A few months ago I asked myself: what if an AI model could run entirely in the browser — on the user's own GPU, with zero installation?

Today that's live at miningmai.com/mining.

What it does

Open Chrome, pick a model, click Start — and your GPU starts running real AI inference locally. No backend. No API calls. No data leaves your machine.

The tech stack

WebGPU — runs AI shader programs directly on the GPU via browser API
ONNX Runtime Web — executes quantized neural networks with WebGPU backend
WebAssembly — CPU fallback when WebGPU isn't available
Pure JavaScript — zero server-side code

How inference works

// Load ONNX model with WebGPU backend
const session = await ort.InferenceSession.create(modelUrl, {
  executionProviders: ['webgpu'],
});

// Run inference — everything stays on device
const output = await session.run(inputs);

Every token is generated as a GPU shader operation. The browser streams output back to the UI in real time.

9 models supported

Model	Size	Highlights
Gemma 4 E4B	~2.5 GB	Google 2026, multimodal, sees images
Qwen3 4B	~2.5 GB	Built-in thinking mode
Phi-4 Mini 3.8B	~3.4 GB	Microsoft, 128K context
Llama 3.2 3B	~2.4 GB	Meta, 128K context
SmolLM2 1.7B	~1 GB	Most stable, works on 2GB VRAM
DeepSeek R1 1.5B	~1.3 GB	Reasoning mode
Qwen3 0.6B	~500 MB	Fast, thinking mode
SmolLM2 360M	~260 MB	Web3 Detective — on-chain analysis via Helius API
Gemma 4 E2B	~2 GB	Lighter multimodal

All models are open-source — Apache 2.0 / MIT / Llama Community.

Special features

Vision AI — attach an image and ask questions about it (Gemma 4)

Thinking mode — watch the model reason step by step before answering (Qwen3, DeepSeek R1)

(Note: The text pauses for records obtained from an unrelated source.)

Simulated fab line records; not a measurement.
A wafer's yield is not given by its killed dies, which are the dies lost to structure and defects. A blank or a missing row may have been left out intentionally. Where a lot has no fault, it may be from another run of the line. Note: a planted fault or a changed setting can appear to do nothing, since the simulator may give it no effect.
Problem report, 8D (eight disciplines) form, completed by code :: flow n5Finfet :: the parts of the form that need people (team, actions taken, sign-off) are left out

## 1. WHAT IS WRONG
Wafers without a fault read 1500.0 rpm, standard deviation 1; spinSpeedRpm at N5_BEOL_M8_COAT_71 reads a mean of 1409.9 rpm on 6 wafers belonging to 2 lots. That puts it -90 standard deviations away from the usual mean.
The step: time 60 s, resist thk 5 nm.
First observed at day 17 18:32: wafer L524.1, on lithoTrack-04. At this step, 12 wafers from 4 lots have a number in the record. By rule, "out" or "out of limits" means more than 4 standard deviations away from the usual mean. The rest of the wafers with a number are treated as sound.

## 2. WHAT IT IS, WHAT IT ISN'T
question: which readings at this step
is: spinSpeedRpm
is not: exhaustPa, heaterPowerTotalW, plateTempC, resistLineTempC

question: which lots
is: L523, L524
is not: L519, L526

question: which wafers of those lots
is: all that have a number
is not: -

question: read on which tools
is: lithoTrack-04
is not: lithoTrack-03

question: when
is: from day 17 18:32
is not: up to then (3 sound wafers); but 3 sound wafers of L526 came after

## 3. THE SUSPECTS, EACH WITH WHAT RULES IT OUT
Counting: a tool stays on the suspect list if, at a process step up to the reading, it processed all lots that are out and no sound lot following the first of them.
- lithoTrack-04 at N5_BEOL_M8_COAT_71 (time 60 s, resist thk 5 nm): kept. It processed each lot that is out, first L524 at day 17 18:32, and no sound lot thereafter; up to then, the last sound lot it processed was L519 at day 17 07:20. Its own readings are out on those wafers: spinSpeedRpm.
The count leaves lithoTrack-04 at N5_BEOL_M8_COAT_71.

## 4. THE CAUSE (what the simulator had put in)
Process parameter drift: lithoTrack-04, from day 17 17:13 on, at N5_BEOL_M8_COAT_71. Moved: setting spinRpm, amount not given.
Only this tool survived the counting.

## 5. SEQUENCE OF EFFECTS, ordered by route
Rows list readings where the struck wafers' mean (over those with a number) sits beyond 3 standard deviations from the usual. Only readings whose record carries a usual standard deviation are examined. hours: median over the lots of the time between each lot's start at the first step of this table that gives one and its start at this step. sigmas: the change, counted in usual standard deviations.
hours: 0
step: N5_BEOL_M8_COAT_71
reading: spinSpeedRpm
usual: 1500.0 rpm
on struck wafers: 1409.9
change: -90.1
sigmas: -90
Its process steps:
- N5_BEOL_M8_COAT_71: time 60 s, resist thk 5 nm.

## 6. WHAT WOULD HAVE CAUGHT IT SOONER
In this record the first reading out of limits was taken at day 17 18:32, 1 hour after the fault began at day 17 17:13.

Web3 Detective — paste any Solana wallet or token address,
get an on-chain analysis powered by Helius API + SmolLM2 360M

Auto hardware detection — detects your GPU, VRAM, RAM and recommends the best model automatically

The privacy angle

Everything runs locally. Prompts never leave the device. The only network request is the one-time model download — after that the client works fully offline.

Why I built this

This is a demo of MAI Network — a DePIN project where miners share GPU compute to process AI inference requests and earn tokens. The browser client proves the concept works on real hardware before the full desktop client ships.

Right now: one GPU in a browser tab.

In production: thousands of nodes processing AI requests in parallel.